Archaeology Southwest report finds lack of tribal consultation in oil and gas leasing
Oil and gas development on federal lands has prioritized development over protection of cultural sites and has occurred with inadequate tribal consultation, according to a new report authored by Paul Reed, a preservation archaeologist with Archaeology Southwest.
During a press conference on Tuesday, Reed said that needs to change.
Reed said Archaeology Southwest began a review of oil and gas leasing policies and approaches as President Joe Biden’s administration took office earlier this year.
“The goal of our review was to identify problems and issues that need to be addressed,” he said.
At the same time, the U.S. Department of Interior is also reviewing its oil and gas leasing program. Reed said Archaeology Southwest is “optimistic that many of the issues that we’ve raised in our report will be addressed in that review as well.”
He said that the Archaeology Southwest report reached two primary conclusions: that the oil and gas leasing program “prioritizes the use of public lands for mineral extraction at the expense of protecting cultural resources and landscapes” and that the Bureau of Land Management and other agencies are failing to consult Native American tribes.
The oil and gas industries maintain existing laws, such as the National Historic Preservation Act, provide protections for cultural sites and that those protections are enough to prevent damage to cultural landscapes like the Greater Chaco region. Additionally, they say studies are required to identify potential cultural resources that could be impacted, highlighting the National Environmental Policy Act review process that leases must go through.
But Bruce Babbitt, a former Secretary of the Interior under President Bill Clinton who also served as Arizona governor from 1978 until 1987, said this does not adequately protect cultural landscapes and the tribes do not get enough opportunities to weigh in on proposed leases.
“BLM has historically been a passive presence,” Babbitt said. “The oil and gas companies head out onto the land and decide what they want and then lean on the BLM to begin a leasing process, which is driven not by the cultural values of the landscape but by priorities of the oil and gas companies.”
While steps may be taken to minimize impacts to structures, Babbitt said the BLM hardly ever takes an approach that would limit the impact of development to an entire landscape.
“The tribes are essentially left out of the early stages of the process and what consultation there is tends to be passive, coming at the very end when the oil companies, with concurrence with the BLM, have decided what they want, specifically where it is that they want to be and what they’ve selected. And, at that point, the fragmentation of the landscape is inevitable,” he said.
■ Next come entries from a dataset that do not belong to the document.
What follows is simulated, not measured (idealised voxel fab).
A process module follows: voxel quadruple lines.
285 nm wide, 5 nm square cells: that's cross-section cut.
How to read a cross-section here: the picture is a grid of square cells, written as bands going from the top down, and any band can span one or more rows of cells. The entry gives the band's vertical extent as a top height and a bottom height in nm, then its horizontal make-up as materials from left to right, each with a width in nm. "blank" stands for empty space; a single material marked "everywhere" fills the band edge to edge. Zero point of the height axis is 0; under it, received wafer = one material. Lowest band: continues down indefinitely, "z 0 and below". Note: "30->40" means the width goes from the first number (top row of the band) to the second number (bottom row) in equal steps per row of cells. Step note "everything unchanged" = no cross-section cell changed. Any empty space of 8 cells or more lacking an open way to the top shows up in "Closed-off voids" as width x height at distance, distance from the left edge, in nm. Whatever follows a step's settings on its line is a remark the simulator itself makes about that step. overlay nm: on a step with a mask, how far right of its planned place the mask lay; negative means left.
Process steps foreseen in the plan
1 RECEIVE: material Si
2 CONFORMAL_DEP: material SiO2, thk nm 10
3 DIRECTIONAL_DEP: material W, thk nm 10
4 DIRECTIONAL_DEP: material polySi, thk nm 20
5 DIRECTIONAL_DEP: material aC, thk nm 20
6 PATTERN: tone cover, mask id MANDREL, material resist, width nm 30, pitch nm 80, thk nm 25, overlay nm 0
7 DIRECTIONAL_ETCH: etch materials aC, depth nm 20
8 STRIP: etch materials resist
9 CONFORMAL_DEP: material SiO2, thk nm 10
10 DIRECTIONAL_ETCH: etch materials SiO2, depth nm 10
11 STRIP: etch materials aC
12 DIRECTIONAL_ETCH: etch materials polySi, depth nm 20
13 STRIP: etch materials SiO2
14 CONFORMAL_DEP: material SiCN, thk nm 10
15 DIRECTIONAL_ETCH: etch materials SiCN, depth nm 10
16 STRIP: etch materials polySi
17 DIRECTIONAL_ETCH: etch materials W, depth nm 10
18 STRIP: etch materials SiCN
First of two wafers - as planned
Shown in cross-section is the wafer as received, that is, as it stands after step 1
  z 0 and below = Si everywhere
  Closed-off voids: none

Babbitt said the process needs to be fundamentally restructured to increase tribal consultation and to plan across an entire cultural landscape.
Reed said that the BLM should take a more active role in the planning and management of oil and gas leasing rather than letting the industry “call the shots” and that known, sensitive cultural areas—such as the 10-mile buffer zone around Chaco Culture National Historical Park—should be removed from leasing.
Additionally, he said Indigenous communities should be involved through all parts of the leasing process.
Brian Vallo, governor of Pueblo of Acoma, expressed support for the Archaeology Southwest support’s recommendations, especially increased tribal consultation.
Vallo has advocated for protections in the Greater Chaco landscape for years and the area is the ancestral homeland of his people.
The All Pueblo Council of Governors successfully lobbied for federal funding for a comprehensive ethnographic study focused on the Greater Chaco region. Vallo said this study will likely be released to the public in spring of 2023.
The $1 million Congressional appropriation was split between the Pueblo tribes and the Navajo Nation. Vallo said an additional $600,000 was recently awarded to help complete the work.
Vallo said the study came about because there has been great damage caused to the cultural landscape and to the natural resources by oil and gas extraction.
“We needed to provide that ethnographic data to the agency, or agencies, so that they understand the landscape from the cultural perspective,” he said. “And the fact that the resources, including water, and air, and the vegetation on the landscape, are all at risk. And these resources are in fact, cultural resources.”
While future oil and gas leasing near Chaco still needs to be determined, the majority of the federal land available for leasing in the San Juan Basin has already been leased and many of the wells are reaching the end of their lives.
Vallo expressed hope that the ethnographic report will be recognized as the source of information for the BLM as well as other agencies engaged in work both in Chaco Canyon and in other parts of the Greater Chaco landscape.
“We have been in this fight for so long and we do feel that, having reached this point that we can conduct this ethnographic study and provide information to the DOI and it’s agencies, that we will be better equipped to begin to address the damage and the great detriment that has been caused as result of the continuous extraction of the womb of mother earth and all the gifts that are provided by the landscape to our people,” he said.